There's a lesson here. We're often resentful when our plans are interrupted.
Sometimes these interruptions are minor, an unexpected phone call while
we're working or watching television. Sometimes, though, they're major:
an unplanned pregnancy that interrupts our career, an economic hardship
that derails our plan for being a writer or an artist, a family
situation that prevents us from pursuing a dream, or a loss of health
that puts everything on hold.
Countless things, big and small, perennially conspire against our agendas and
sabotage our dreams. Often we're resentful and think to ourselves: "If
only! If only this hadn't happened! Now I have to wait to go back to
school, to resume my career. Now I'll never have a chance to fulfill my dream."
Sometimes in middle age, or even earlier, this resentment takes a more
radical form: "I've wasted my life, been a victim of circumstance, given
in to the demands of others, and now I'll never get the chance to do
what I really wanted."
But the opposite is also true. Sometimes instead of resentment there's gratitude
because we realize that the interruptions, so unwelcome at the time,
were really salvific and, far from derailing our real agenda, were our
real agenda.
A couple of examples might help explain this. I'm sure all of us have known
individuals or families where an unplanned pregnancy suddenly turned all
plans (economic, career, travel, new house) upside down. Initially there
was resentment. Later on the unwanted interruption turned into a much wanted and
loved child who helped create a happiness that dwarfed anything that
might have resulted had original plans not been derailed by that
interruption.
The British historian, A. N. Wilson, in a biography of C.S. Lewis, describes how
Lewis' life as a teacher and writer was, during virtually all of his
productive years, interrupted by the demands of his adopted mother who
made him do all the shopping and housework and demanded hours of his
time daily for domestic tasks. Lewis' own brother, Warnie, who also
lived in the household (and who generally refused to let his own agenda
be so interrupted) laments this fact in his diaries and suggests that
Lewis could have been much more prolific had he not had to spend countless
hours doing domestic chores.
Lewis himself, however, gives a different assessment. Far from being resentful
about these interruptions, he's grateful and suggests that it was
precisely these domestic demands that kept him in touch with life in a
way that other Oxford Dons (who never had to shop and do housework) were
not. Wilson agrees and suggests that it was precisely because of these
interruptions, which kept Lewis' feet squarely on the ground, that Lewis
was able to have such empathic insights into the everyday human
condition.
As these examples illustrate, what initially is experienced as an unwanted
interruption can, in the end, be our real agenda.

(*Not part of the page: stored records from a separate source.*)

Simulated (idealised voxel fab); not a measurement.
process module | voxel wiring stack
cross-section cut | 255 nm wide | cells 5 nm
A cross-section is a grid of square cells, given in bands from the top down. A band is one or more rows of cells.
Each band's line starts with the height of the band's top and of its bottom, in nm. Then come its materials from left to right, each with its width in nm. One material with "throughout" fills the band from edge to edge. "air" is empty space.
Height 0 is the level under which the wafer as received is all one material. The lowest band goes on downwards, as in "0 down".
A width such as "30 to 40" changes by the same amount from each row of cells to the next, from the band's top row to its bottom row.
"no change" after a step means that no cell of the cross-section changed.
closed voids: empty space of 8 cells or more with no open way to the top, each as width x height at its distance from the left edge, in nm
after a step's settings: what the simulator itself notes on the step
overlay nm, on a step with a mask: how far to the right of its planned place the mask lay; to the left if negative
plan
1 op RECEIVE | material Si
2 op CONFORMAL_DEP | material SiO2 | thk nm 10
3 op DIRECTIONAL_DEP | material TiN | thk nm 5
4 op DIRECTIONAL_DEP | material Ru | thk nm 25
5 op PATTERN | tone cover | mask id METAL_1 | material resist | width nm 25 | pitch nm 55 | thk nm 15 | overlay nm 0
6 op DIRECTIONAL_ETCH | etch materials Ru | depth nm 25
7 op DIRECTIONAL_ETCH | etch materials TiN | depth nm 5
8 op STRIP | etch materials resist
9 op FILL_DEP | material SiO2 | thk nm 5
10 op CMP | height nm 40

Of course, this isn't always true. Our lives are not meant to be left entirely to
circumstance. We're meant, too, to make choices, hard choices at times,
to actively shape our own destiny. It can be unhealthy, fatalistic even,
to simply accept whatever happens. It can also lead to considerable
bitterness and disappointment with our lives. We have God-given dreams
and talents and must, in the name of the God who gave them to us, fight,
too, for our agenda.
However, we must also look for the hand of that God in our interruptions. These
often appear as a conspiracy of accidents through which God guides and
tutors us. If we were totally in control of our own agendas, if we could
simply plan and execute our lives according to our own dreams with no
unwanted demands, I fear that many of us would, slowly and subtly,
become selfish and would, also slowly and imperceptibly, find our lives
devoid of simple joy, enthusiasm, family life, and real community.
Baptism means derailment. Christ baptizes Peter on the rock when he tells him:
"Your life is now no longer your own. Before you made a profession of
love, you fastened your belt and walked wherever you liked. Now, others
will put a belt around you and take you where you would rather not go."
To submit to love is to be baptized, namely, to let our lives be forever
interrupted. To not let our lives be interrupted is to say no to love.
C.S. Lewis once said that we'll spend most of eternity thanking God for those
prayers he didn't answer. I suspect we'll also spend a good part of
eternity thanking God for those interruptions that derailed our plans
but baptized us into life and love in a way we could never have
ourselves planned or accomplished. We do not live by accomplishment
alone and sometimes what's best for us can only be learned conscriptively.
Oblate Father Ron Rolheiser is a theologian, teacher, and
award-winning author. He currently serves in Toronto and Rome as the
general councilor for Canada for his religious order, the Oblates of Mary Immaculate.
His weekly column appears on the “Spiritual Reading” page of the
Conception Abbey Web site:
www.conceptionabbey.org.
He can be contacted at
info@ronrolheiser.com.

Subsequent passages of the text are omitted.